Pytorch/xla SPMD on Cloud TPU pod

abdelkrim_zitouni · November 20, 2023, 10:47pm

I’m currently trying to train a Vision Transformer on a Cloud TPU Pod, using Pytorch/xla SPMD, I followed the later’s documentation, and my code is mostly inspired by their example of running Resnet with SPMD on a single TPU device.

However, as quoted from their docs below:

There is no code change required to go from single TPU host to TPU Pod if you construct your mesh and partition spec based on the number of devices instead of some hardcode constant. To run the PyTorch/XLA workload on TPU Pod.

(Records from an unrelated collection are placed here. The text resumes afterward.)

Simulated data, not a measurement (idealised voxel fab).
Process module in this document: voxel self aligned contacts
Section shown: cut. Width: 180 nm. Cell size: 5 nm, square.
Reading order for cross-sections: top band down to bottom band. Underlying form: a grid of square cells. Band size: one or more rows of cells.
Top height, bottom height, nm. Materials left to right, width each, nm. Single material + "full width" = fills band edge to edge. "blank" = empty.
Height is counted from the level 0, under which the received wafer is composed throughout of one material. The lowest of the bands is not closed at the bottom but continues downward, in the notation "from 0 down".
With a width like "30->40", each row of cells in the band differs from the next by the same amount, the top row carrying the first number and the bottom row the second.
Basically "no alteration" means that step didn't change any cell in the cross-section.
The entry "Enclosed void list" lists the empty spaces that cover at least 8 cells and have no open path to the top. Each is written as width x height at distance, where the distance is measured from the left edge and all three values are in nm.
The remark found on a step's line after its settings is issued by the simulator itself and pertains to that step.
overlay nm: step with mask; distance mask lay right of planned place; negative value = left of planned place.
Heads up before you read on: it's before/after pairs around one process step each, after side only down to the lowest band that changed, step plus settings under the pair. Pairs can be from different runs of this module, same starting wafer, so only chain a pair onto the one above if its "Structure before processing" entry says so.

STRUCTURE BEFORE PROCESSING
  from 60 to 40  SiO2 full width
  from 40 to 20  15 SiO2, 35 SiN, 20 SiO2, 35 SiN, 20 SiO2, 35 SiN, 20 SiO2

I truly couldn’t understand how it is possible to run the exact same code and distribute it over all TPU pod VMs only by invoking the same gcloud command with the --worker=all argument, does it work out of the box? how can I check if the data and weights are sharded across all hosts in the pod?

I’m finding it difficult to use Pytorch/xla with a lack of documentation and examples on TPU Pod.

Yeounoh_Chung · November 21, 2023, 1:57am

Hi Abdelkrim, the best way to monitor your workload (and see if it’s utilizing all the devices) would be to profile, PyTorch XLA performance profiling | Cloud TPU | Google Cloud – and check the profiled traces.

You can also enable some loggings, to see if your model is being executed across multiple devices, e.g., TF_CPP_MIN_LOG_LEVEL=0 TF_CPP_VMODULE=xla_graph_executor=5 python test/spmd/test_train_spmd_imagenet.py --fake_data --num_epoch=1 --sharding batch

This should print out useful debugging info, like

2023-11-21 01:49:24.349482: I torch_xla/csrc/xla_graph_executor.cpp:994] Executing IR graph hash 4b2ecd7c298db70445084a8ad90e9fd9 on devices: TPU:0,TPU:1,TPU:2,TPU:3 done!
2023-11-21 01:49:24.352578: I torch_xla/csrc/xla_graph_executor.cpp:603] waiting barrier for device SPMD:0 done

on each host. Here, Executing IR graph hash 4b2ecd7c298db70445084a8ad90e9fd9 on devices: TPU:0,TPU:1,TPU:2,TPU:3 done! means that the execution on this host was done with all 4 local devices.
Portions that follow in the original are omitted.